Technology officials are investigating whether to institute a printing fee in residence halls and increase GW’s 7-cent fee in laboratories around campus. Residence halls are currently the only place where students can print free of charge.
A dormitory printing fee would probably equal the price for printing in other labs, said Alexa Kim, director of technology communications for Student and Academic Support Services. She said residence halls’ open lab policy will continue indefinitely until the University completes an assessment it began in September 2002. Kim said officials are not operating under a deadline.
If applied, GWPrints, which is in charge of the printing fee, “would probably be in all of the (residence hall) labs,” Kim said. “It would be possible to implement quickly.”
GW established a 7-cent-per-page fee last year to reduce the amount of paper and toner students wasted when printing. Money from the fee goes to maintaining laboratory equipment and purchasing new printers.
Kim said there has been an increase in printing in the residence hall computer labs since the fee was implemented in other labs, but it has not been a significant spike. Officials noted that students only have access to labs in their own residence halls, where many students have their own printers.
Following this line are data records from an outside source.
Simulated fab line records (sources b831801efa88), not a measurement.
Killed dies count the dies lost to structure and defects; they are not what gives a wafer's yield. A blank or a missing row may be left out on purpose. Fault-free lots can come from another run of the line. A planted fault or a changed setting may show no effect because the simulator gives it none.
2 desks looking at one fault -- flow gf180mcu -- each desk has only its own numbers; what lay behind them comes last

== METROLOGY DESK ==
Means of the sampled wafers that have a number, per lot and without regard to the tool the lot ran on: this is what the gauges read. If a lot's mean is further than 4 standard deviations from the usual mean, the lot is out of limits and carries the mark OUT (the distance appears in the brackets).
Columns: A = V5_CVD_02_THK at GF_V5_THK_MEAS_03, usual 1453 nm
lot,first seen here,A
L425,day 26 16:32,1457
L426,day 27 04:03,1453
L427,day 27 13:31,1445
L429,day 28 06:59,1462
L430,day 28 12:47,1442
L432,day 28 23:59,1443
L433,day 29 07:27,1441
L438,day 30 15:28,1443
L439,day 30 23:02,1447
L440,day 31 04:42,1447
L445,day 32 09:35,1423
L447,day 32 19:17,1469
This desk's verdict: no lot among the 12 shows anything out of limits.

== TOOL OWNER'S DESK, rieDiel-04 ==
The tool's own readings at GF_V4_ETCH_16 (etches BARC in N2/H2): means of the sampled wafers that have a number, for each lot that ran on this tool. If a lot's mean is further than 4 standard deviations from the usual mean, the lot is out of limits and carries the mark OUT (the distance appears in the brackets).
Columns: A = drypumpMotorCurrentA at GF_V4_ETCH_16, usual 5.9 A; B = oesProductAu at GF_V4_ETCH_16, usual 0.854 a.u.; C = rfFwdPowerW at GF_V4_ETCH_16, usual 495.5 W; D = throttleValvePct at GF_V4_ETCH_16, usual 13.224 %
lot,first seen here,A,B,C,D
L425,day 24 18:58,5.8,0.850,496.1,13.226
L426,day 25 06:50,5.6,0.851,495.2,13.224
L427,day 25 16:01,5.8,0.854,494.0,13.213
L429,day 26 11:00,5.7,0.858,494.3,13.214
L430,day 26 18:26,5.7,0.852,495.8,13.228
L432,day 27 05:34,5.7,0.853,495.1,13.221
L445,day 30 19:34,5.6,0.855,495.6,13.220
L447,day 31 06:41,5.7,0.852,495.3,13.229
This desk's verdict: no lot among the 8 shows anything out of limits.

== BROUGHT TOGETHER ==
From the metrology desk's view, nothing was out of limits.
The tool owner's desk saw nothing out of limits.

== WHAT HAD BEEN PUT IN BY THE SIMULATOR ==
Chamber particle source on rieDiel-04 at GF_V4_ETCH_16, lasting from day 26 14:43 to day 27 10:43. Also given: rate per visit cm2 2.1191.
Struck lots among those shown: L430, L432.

“Because of space issues, we have anywhere from three to 20 computers in the residence hall labs. We don’t have a large volume like the (Center for Academic Technologies) labs,” Kim said.
The significant amount of wasted paper, cartridges and toner were important factors in implementing the fee in CATS labs and the Gelman Library. However, Kim said, the University has virtually no way to track printing materials without swipe stations installed in the printers.
“We don’t know what’s used (appropriately), what’s wasted and what’s stolen,” she said.
Because of frequent theft of paper and ink cartridges and abuse of the computers in residence hall labs, it is unlikely that the residence halls would receive new printers if a fee were implemented, officials said. Swipe stations and computers to manage them would be added to the labs.
Similar to CATS and library labs, the revenue generated would go to “cost recovery” for printer paper, toner and the capital costs of the project, Kim said.
CATS labs and the Gelman Library have seen a significant decrease in printing since GW started charging for printing. Last year, users printed 30,000 pages during the week of September, before the fee was implemented, according to a Janury Hatchet arcticle The next week, printers used about 16,000 pages.
William Mayer, assistant University librarian for information technology, said he is proud GW maintained the 7-cent fee for the first full year of the program but that prices could potentially increase.
Other technology officials noted that there would be ample notice if a fee were to be instituted.
“My personal goal would be to educate the GW community way in advance,” said Daniel Price, manager for academic technology services.
If fees were raised, all print partners would meet to agree on a uniform fee. An increase of 1 cent per page would boost funds five to seven percent at the Gelman Library, which saw $32,000 in the 2002-03 academic year from the printing fee.
Money earned from the fees enabled the library to spend $60,000 on six high-speed printing stations.
“Printing has been quite a huge success, and, in the end, the money goes back to the students,” Mayer said.
Printing for the third week of classes this year was about the same as last year. During that period, 14,041 pages were printed in the Gelman Library. Mayer called the figure “fairly comparable” to the 12,231 pages printed during the same week in 2002 – two weeks after the fee was instituted.
GWPrints retains a three-year license with its software vendor. Officials said the contract will likely be renegotiated sometime before the 2005-06 academic year.